West Demerara country boy

Over the last 50-plus years since Tradewinds started, I’ve done a boatload of interviews – radio, TV, newspapers, magazines – in a number of countries, in the Caribbean and North America – but just this week, in a wide-ranging email from a fan, a lady from Grand Cayman came at me with a new one: “A lot of things have been written and said about Dave Martins, and while you may have to think about it I wonder if you could say how do you see yourself?” I had never heard the question before, but I didn’t have to stop and ponder.  The answer popped out of me like a cork from a bottle:  “Actually, in another conversation here recently, I said to someone that basically I see myself as a country boy from West Dem. There have been a couple occasions where I may have strayed from that, but inevitably I always found myself somehow connecting to that description.”

 This month, for instance, as has been reported elsewhere, I was fortunate to receive a Lifetime Achievement Award from the Guyana Caribbean Association (GCA) of New York and I had to mention to the Caymanian lady, that the same response would apply to the honour from the GCA.  While there may be many factors in that self-appraisal, I believe a principal one is from the lessons of modesty and humility constantly imparted to me by my mother Zepherina in the years I was growing up under her influence at Hague, where I was born, and at Vreed-en-Hoop where I spent my teenage years.  The Caymanian lady’s question caused me to reflect on how much those lessons had stayed with me, during all my early years in the music industry, and, in particular, in the mid-1960s, when I entered the CBC-TV Cross-Canada Song Market Competition in Toronto and ended up the winner.  This was a major competition, open to musicians all across Canada, then a country of 18 million people, and I was astonished at my achievement. Frankly, I had entered the competition purely on a whim; I was sure I didn’t stand a chance; there were 1,800 other musicians entered. I remember that my wife at the time, Dorothy, watching the telecast of the awards, telling me afterwards of her surprise at how calm I was walking up to accept as the winner. Ironically, while I may have seemed calm, I was churning inside: I’m a country boy from Guyana; what am I doing in this huge North American city competing with all those seasoned musicians? Understand that as proud of my achievement as I was, part of the moment was my surprise at the outcome. This was a long shot; one that completely surprised me. There were other surprises ahead.

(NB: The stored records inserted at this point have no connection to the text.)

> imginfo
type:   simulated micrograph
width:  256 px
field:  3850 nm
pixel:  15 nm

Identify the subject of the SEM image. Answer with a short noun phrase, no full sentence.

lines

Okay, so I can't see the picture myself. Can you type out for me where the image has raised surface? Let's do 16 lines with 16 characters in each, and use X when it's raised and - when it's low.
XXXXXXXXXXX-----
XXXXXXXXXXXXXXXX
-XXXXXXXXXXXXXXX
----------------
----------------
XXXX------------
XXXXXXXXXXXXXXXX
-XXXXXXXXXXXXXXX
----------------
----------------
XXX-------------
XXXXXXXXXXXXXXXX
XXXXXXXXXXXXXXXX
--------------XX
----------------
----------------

Another came shortly after the formation of Tradewinds in late 1966 which I have written about before. In Toronto I had written and recorded four songs and had saved enough money to take the band to Trinidad Carnival in 1967, totally on the gamble of getting the songs on Trinidad radio.  Trinis in Toronto told me I was crazy, we were totally unknown in the Caribbean, but I saw it as a calculated gamble and, as it turned out, one of the songs, “Honeymooning Couple” became a hit on radio around the Caribbean and Tradewinds, with a country boy from West Dem at the helm, we were off and running.

Having become known in the region, Tradewinds were then on two tours a year to the Caribbean, from the Virgin Islands to Guyana, annual visits to Trinidad carnival and, to add to that, our popularity in our home base of Toronto was the engine behind my being able to buy a nightclub in downtown Toronto, which became Tradewinds’ home base, playing six nights a week, year round, and travelling on selected weekends to other cities in the USA and Canada.  Nobody had to point out to me the almost incongruous scenario this country boy from West Dem was living.  There were occasions in the nightclub, We Place, usually jammed on weekends, when I would look out at the crowded dance floor and be somewhat taken aback by what was in front of me. 

And then, as Tradewinds popularity grew in the region, and with my own growing wish to return there to live, an opportunity came from Grand Cayman, where the band’s recordings had become popular when we were invited to headline Cayman’s National Festival, Pirates Week. In the wake of that  I was offered a weekly Tradewinds gig in Grand Cayman, which led to my selling the Toronto nightclub and moving the band there in the late 1970s.  Although I never said anything about it to anyone, the irony for me was that I soon recognized that, despite their success as Caribbean tourism destination, the Caymanian people were, like me, essentially country folk, albeit with a seafaring tradition and plantation life.  That affinity was in play as my attachment to the people and their country grew, and I ended up marrying a Caymanian lady, Angela Ebanks, building a home in Grand Cayman, becoming a father of three, and eventually becoming a member of the Cayman National Cultural Foundation (CNCF), later its Chairman, and, later still, taking over as Executive Director of the Pirates Week Festival – the very organization that had brought Tradewinds to the island several years earlier. Looking back on it,  the West Dem boy had journeyed far indeed.  I recall mentioning elsewhere my awe at being on stage with Tradewinds at Madison Square Garden one year, and Carnegie Hall, another year, in New York – places I had heard about in the movies, as well as our many appearances in the annual Trinidad Carnival and in Guyana during Mash, and the highlight year 1982 when I was honoured with the Golden Arrow of Achievement from President Burnham.

Space does not provide for complete details of all the recognition I have been fortunate to receive, but suffice it to say that the Lifetime Achievement award this year from the GCA of New York adds significantly to the list, coming as it does from an organization, steered by Professor Vibert Cambridge, doing yeoman work in cultural development and sustenance for my native country. The GCA’s wave to me includes an impressive Citation from the City of Brooklyn, New York; quite a leap, indeed for the boy from West Dem.

Finally, in the range I’ve tried to encompass here, to all who have contributed, here and abroad, I express my heartfelt gratitude for what you have shown me over the past 55 years. I am thankful and humbled; this country boy from West Dem.